SYDNEY — Aussie producers and promoters have been boasting boffo biz the last few years — but with no one publicly reporting figures, who knew if those boasts had any cred?
But figures released by industry org Live Performance Australia have confirmed the upward trend; in 2006, gross live performance box office surged a hefty 38.8%, and in 2007 it climbed by a further 6.1%.
By the end of last year, gross sales reached A$1.2 billion ($773 million) in 10 categories of live performance, from contempo music and dance, to tuners and tyke shows.
Ticket sales reached 20.9 million — that’s one for every Australian.
“There’s just been a massive increase in contemporary music and musical theater,” LPA exec Suzanne Daley Carr says.
In 2006, stadium tours by Robbie Williams and U2, plus an arena tour by Kylie Minogue, were successes, as was a tour of “The Boy From Oz” with Hugh Jackman. Political satire “Keating!” was another unexpected hit show that began as fringe theater and went on to tour Oz for two years.
“There was also growth in ballet and dance in ’07, with ‘Matthew Bourne’s Swan Lake’ and the Paris Opera Ballet,” Daley Carr says.
The economy and Aussie dollar were flying high, making it cheaper for music promoters especially, to import acts eager to tour as a boost to flagging record sales.
That was then.
Since September, promoters have been hit by the double whammy of the plummeting Australian dollar (down 30%) and the sudden contraction of the Oz economy, which is still some way from recession but beginning to feel the impact of the global slowdown.
Expensive tours by Billy Joel and Kanye West haven’t sold out, and Madonna canceled her Oz leg before it was announced.
“The problem at the moment is that promoters went crazy when the dollar was high, and now they’re gonna go bust,” says Ken West, promoter of a sold-out Neil Young tour. “When it’s boom time like it has been, promoters just throw things up and they’ve been working, but now it’s shifting.”

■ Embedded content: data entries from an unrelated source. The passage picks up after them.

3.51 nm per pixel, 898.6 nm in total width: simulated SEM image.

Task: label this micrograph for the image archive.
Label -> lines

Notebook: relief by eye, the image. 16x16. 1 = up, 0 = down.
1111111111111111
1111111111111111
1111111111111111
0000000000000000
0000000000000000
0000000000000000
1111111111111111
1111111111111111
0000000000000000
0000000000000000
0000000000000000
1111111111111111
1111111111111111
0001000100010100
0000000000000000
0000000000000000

Musical theater producers are upbeat despite signs the biz is softening, with Melbourne seasons either pending or under way for “Jersey Boys,” “Billy Elliot,” “The Rocky Horror Show” and “Wicked.” In Sydney, there’s “Chicago,” “Guys and Dolls,” “High School Musical” and a return season of London-bound homegrown tuner “Priscilla Queen of the Desert — The Musical.”
“We expect ’08 to be similar to ’07, but we know the Australian industry exists downstream of Broadway and the West End, where there’s been a significant downturn in investment,” Daley Carr observes. “That will impact our product in the next 12 to 18 months.”
But the LPA exec believes the economic downturn presents opportunities for the industry. “As people cut overseas travel, they’ll stay home and possibly see shows, so we remain optimistic.”